2
votes

We recently discussed NOPs in our circuits class when talking about single cycle and pipeline processors. If we have the following code:

add $t1, $t2, $t3
sub $t4, $t1, $t0

There is a data hazard because of the $t1. In a pipeline processor, with out a data hazard detection unit, before the updated value of $t1 is written back into the register, the sub instruction uses the old value - thus a data hazard. If we add 2 NOPS then we can solve this issue or, if there is a data hazard detection unit, we can forward the result fo $t1 after the execution phase.

However what if we have a branch instruction? For example:

add $t1, $t2, $t3
beq $t0, $t1, Label

Do we also add 2 NOPS here, if we can't use forwarding?

2
Real MIPS I / R2000 evaluates branch conditions in the first half of the EX stage, so yes forwarding to branches is the same as to any ALU instruction. On a hypothetical MIPS without forwarding, who knows? Other possibilities include evaluating branch conditions in the ID stage (like I used to think real MIPS did) How does MIPS I forward from EX to ID for branches without stalling? has the full details on what MIPS actually does.Peter Cordes

2 Answers

2
votes

In the standard pipelined MIPS processor without branch prediction, the equality test of the beq is performed in the ALU, i.e. in the EX stage — which means that it is subject to the same ALU -> ALU hazard and the same bypass would mitigate that hazard.

(This speaks nothing to stalls for pipeline refill that might happen after the branch instruction, from taken or mispredicted branches, but just to the delay for the data dependency you're showing.)

In the case of a theoretical processor that was pipelined but did not have hazard protection (of bypass or delays), the same 2 nops would be required as for your first scenario.

1
votes

It is very difficult to definitely answer without extra details on the architecture. And there so many version of the mips architecture hanging around.

But first have a look at your claims

add $t1, $t2, $t3
sub $t4, $t1, $t0

There is a data hazard because of the $t1...

Right

If we add 2 NOPS then we can solve this issue

Not really. Without any data forwarding mean, with one NOP, new $t1 will be in the MM/WR pipeline regs, and with a second NOP, it will be written back to the register bank. But not to the DI/EX pipeline reg. So to get a proper behavior with only two NOPS, you need either a mean to forward data written back to the register bank to the DI/EX regs, or use tricks like writing on the falling edge of the clock for the register bank and reading it during the second part of the cycle.
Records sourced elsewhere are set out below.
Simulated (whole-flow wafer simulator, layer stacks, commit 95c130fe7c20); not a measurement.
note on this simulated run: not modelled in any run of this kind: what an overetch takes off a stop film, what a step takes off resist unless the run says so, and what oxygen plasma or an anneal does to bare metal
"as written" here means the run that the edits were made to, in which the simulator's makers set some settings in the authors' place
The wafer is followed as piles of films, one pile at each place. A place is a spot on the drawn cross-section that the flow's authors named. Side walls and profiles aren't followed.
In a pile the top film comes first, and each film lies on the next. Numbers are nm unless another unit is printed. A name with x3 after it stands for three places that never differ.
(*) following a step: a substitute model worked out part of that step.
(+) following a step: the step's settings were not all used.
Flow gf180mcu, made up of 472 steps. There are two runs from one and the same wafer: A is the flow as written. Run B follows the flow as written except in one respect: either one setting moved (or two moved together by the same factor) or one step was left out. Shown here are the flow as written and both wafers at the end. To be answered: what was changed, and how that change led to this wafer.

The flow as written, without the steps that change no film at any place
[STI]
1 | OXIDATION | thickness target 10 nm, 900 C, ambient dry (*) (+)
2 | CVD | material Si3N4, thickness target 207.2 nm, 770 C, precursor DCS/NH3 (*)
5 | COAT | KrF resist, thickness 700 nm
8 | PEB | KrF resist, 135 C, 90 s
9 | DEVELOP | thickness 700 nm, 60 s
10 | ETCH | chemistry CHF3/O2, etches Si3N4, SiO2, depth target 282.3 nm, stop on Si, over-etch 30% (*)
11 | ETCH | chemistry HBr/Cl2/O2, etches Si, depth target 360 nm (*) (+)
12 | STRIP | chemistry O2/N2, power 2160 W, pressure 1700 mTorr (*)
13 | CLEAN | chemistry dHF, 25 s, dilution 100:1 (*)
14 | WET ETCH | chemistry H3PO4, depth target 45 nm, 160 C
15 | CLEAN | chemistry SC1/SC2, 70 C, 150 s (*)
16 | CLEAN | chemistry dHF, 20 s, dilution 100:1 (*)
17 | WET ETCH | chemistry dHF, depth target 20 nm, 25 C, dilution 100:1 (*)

We will assume that your assumption is true and that there is some kind of forwarding between the input and output of the register bank.

Concerning the branch instructions, there are several ways to implement them.

The most obvious way is to use the EX stage to compute simultaneously the condition ($t0=?$t1) with the ALU and the branch address with an additional adder. But is has a major drawback: while this computation is done the LI stage is fetching a new instruction (and one is already at the decode stage), that leads to a 2 cycles branch penalty.

What was done in the classic mips pipeline is that the branches were processed at the decode stage. An adder computes the branch address with PC+immediate in this stage and a dedicated comparator was added to directly compare the outputs of the register bank (BTW, it is the reason why you can only have comparisons eq/neq for branch instructions, in order to simplify this comparator, while the ALU comparator can do other kinds of comparison). This way, the branch penalty is only one cycle.

If we assume that this is your actual architecture, and that we have no forwarding means, except for the register bank, then one NOP is sufficient. After one NOP, the new value of $t1 is in the MEM/WR pipeline regs. And at next cycle, it will be written back to the register bank during the first half cycle and can be used for the comparison of the branch during the second half cycle.

Of course, if you assume that the branch is processed during the EX stage (and that you have a 2-cycles branch penalty), then a second NOP is required.